Korean food is my comfort food. I adore it. It’s what I choose for my birthday almost every year. I can’t stop. Won’t stop. Pop kimchi on it and I’m in heaven. I make a version of this with ground beef, but I realized a few days ago - mostly because I had some steak hanging around - that this would be delicious with thin sliced thin. So here we go!
It’s so fast. It’s perfect for a weeknight dinner when you’re running from one practice/game/tryout to the next. It’s also on the healthier side of things - steak, vegetables, kimchi for probiotics….
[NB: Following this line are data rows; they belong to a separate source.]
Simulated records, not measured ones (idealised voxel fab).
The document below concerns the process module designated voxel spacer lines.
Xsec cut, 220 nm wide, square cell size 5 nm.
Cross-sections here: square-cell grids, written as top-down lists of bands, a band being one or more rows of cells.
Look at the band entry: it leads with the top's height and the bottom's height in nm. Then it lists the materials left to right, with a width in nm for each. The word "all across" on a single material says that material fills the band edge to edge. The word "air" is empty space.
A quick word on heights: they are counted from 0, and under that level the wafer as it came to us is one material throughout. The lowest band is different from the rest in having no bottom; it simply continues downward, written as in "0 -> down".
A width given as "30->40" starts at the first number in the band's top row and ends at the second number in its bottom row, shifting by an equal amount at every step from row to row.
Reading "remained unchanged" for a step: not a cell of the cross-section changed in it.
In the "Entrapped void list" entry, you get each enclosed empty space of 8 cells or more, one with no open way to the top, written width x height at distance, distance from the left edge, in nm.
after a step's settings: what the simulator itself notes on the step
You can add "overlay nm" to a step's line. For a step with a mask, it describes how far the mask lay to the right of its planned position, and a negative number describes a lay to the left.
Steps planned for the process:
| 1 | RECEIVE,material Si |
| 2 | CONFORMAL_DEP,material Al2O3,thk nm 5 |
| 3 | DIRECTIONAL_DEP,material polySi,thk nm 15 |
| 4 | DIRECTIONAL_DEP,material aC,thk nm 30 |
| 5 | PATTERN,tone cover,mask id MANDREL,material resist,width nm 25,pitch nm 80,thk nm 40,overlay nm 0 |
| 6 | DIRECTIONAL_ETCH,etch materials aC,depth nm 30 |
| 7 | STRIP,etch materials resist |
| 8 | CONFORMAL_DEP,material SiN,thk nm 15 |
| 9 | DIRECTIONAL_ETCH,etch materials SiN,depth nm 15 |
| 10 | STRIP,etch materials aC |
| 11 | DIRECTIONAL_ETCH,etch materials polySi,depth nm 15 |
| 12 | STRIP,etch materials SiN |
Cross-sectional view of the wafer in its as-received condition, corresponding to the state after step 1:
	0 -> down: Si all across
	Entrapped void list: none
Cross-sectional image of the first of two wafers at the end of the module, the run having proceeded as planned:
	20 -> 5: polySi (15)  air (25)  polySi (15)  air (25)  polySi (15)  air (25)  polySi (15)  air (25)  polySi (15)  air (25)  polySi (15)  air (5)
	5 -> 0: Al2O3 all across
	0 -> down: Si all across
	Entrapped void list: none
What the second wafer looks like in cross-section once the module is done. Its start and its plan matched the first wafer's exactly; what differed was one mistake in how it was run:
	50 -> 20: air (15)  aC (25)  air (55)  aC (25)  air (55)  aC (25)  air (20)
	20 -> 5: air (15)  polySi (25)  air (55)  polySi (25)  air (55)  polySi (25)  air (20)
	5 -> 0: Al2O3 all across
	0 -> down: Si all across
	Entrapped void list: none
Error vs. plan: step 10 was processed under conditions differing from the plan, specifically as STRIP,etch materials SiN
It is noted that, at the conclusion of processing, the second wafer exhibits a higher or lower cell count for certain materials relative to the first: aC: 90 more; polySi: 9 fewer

The best dinners are also ones that can make a good late plate. This makes a great late plate. I make a giant plate for the late arrivals and let them heat up the rice and meat and leave everything else on the side.
Korean Steak Wraps
serves 4
1 cucumber
1/2 cup white vinegar
1/2 cup rice vinegar
2 tablespoons salt
2 tablespoons brown sugar
4 peppercorns, cracked
1 teaspoon red pepper flakes
1 pear, grated
1/4 cup soy sauce
1 tablespoon brown sugar
2 tablespoons gochuchang
2 cloves garlic, grated
1 teaspoon grated ginger
2 tablespoons sesame seeds
2 pounds hanger steak, thinly sliced
butter lettuce
kimchi for serving
rice
STEP 1
In a small skillet bring to a low boil the white vinegar, rice vinegar, salt, brown sugar, peppercorns and red pepper flakes. To ‘crack’ the peppercorns you can use a mortar and pestle or smash them with the back of a knife. No peppercorns? Use fresh ground pepper - about 1/2 teaspoon or less.
STEP 2
Slice the cucumbers into large chunks then smash them with the side of a knife to break them apart. Pop them into a bowl or a pint jar. Once the vinegar mixture has come to a low boil (just a few bubbles on the sides and the sugar is melted) pour it over the cucumbers. Let rest until it’s time to eat.
STEP 3
In a large bowl, combine the pear, soy sauce, brown sugar, gochuchang, garlic, ginger, and sesame seeds. Add the sliced steak and let it marinade for 20 minutes or as long as an hour.
STEP 4
In a large wok or giant skillet, cook the steak quickly. Use the highest heat you can to get a good crisp on the sides and cook it fast. As soon as it’s cooked through, remove from the heat and serve!
STEP 5
Serve with rice, kimchi, and ‘quickles’ over cups of butter lettuce. Eat it up like a taco.